A review on ORB-SLAM-2 paper

8 min readSep 7, 2020

-By Kanishk Vishwakarma, SLAM Researcher @ Sally Robotics.

Photo by Jelleke Vanooteghem on Unsplash

Introduction

This paper starts with explaining SLAM problems and eventually solving each of them, as we see in the course of this article. Certain problems like depth error from a monocular camera, losing tracking because of aggressive camera motion & quite common problems like scale drift, and their solutions are explained pretty well. Let’s first dig into how this algorithm works.

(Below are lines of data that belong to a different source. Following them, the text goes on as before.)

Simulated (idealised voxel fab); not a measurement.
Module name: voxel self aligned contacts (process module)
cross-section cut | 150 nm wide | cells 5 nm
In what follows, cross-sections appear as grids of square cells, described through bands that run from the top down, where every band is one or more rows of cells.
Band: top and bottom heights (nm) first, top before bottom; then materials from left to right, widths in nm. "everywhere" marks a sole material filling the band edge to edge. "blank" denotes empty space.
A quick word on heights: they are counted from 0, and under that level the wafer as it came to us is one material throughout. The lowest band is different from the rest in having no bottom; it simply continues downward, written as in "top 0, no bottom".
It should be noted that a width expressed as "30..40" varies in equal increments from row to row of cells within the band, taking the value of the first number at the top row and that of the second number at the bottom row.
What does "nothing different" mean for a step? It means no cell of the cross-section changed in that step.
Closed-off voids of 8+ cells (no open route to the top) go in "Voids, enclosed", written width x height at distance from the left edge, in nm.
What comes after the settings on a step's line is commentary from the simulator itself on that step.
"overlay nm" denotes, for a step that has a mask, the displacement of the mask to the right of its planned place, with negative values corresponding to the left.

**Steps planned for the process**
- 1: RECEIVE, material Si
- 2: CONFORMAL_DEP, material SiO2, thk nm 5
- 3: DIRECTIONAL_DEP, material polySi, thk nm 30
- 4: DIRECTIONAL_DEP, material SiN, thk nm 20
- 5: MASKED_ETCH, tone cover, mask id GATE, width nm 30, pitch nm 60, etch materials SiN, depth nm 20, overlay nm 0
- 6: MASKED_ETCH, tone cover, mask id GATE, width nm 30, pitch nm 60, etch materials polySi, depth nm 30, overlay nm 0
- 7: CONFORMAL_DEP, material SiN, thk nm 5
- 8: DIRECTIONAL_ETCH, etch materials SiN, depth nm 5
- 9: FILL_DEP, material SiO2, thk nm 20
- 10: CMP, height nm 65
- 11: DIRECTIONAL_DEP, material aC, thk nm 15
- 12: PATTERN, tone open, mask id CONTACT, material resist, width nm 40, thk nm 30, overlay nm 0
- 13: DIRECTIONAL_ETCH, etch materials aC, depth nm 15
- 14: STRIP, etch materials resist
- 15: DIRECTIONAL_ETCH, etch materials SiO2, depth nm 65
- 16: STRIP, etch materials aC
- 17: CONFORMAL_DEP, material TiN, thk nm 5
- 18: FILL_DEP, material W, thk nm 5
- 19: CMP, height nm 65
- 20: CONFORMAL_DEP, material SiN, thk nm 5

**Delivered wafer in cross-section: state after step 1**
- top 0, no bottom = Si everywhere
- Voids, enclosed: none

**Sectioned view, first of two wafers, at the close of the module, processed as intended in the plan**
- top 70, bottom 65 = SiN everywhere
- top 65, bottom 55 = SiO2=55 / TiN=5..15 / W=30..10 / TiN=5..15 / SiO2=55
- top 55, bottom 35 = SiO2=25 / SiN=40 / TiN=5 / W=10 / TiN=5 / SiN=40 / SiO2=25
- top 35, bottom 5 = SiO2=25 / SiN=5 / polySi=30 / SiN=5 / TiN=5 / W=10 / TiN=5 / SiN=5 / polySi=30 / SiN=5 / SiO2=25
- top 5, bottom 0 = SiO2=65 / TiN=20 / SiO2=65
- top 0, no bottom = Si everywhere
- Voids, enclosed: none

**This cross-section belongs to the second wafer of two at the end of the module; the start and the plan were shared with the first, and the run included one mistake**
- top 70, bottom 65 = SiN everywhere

ORB-SLAM 2 implementation on the popular KITTI dataset

The Algorithm!

ORB-SLAM2 works on three tasks working simultaneously: tracking, local mapping & loop closing. In its tracking part, ORB-SLAM2 does frame-by-frame feature matching and compares them with a local map to find the exact camera location in real-time. It does a motion-only bundle adjustment so as to minimize error in placing each feature in its correct position, also called as minimizing reprojection error. Then comes the local mapping part. ORB-SLAM2 makes local maps and optimizes them using algorithms like ICP (Iterative Closest Point) and performs a local Bundle Adjustment so as to compute the most probable position of the camera. Finally, it uses pose-graph optimization to correct the accumulated drift and perform a loop closure. It’s necessary to perform Bundle Adjustment once after loop closure, so that robot is at the most probable location in the newly corrected map. After the addition of a keyframe to the map or performing a loop closure, ORB-SLAM2 can start a new thread that performs a Bundle adjustment on the full map so the location of each keyframe and points in it get a fine-tuned location value.

Graphical summary of what actual algorithm looks like

In its III-A section explaining monocular feature extraction, we get to know that this algorithm relies only on features and discards the rest of the image. Although as a feature-based SLAM method, it’s meant to focus only on features than the whole picture, discarding the rest of the image (parts not containing features) is not a nice move, as we can see Deep Learning and many other SLAM methods using all the image without discarding anything which could be used to improve the SLAM method in some way or the other.

Features

This paper explains Stereo points (points which were found in the image taken by the other camera in a stereo system) and Monocular points (points which couldn’t be found in the image taken by the other camera in a stereo system) quite intuitively. It’s a really nice strategy to keep monocular points and using them to estimate translation and rotation. Also, this paper explains a simple mathematical formula for estimating the depth of stereo points and doesn’t include any kind of higher mathematics which may increase the length of this overview paper unnecessarily. It tells that close points can be used in both calculating rotation and translation and they can be triangulated easily. But the calculation of translation is a severely error-prone task if using far points. That’s why it triangulates them only when the algorithm has a sufficient number of frames containing those far points; only then one can think of calculating a practically approximate location of those far feature points.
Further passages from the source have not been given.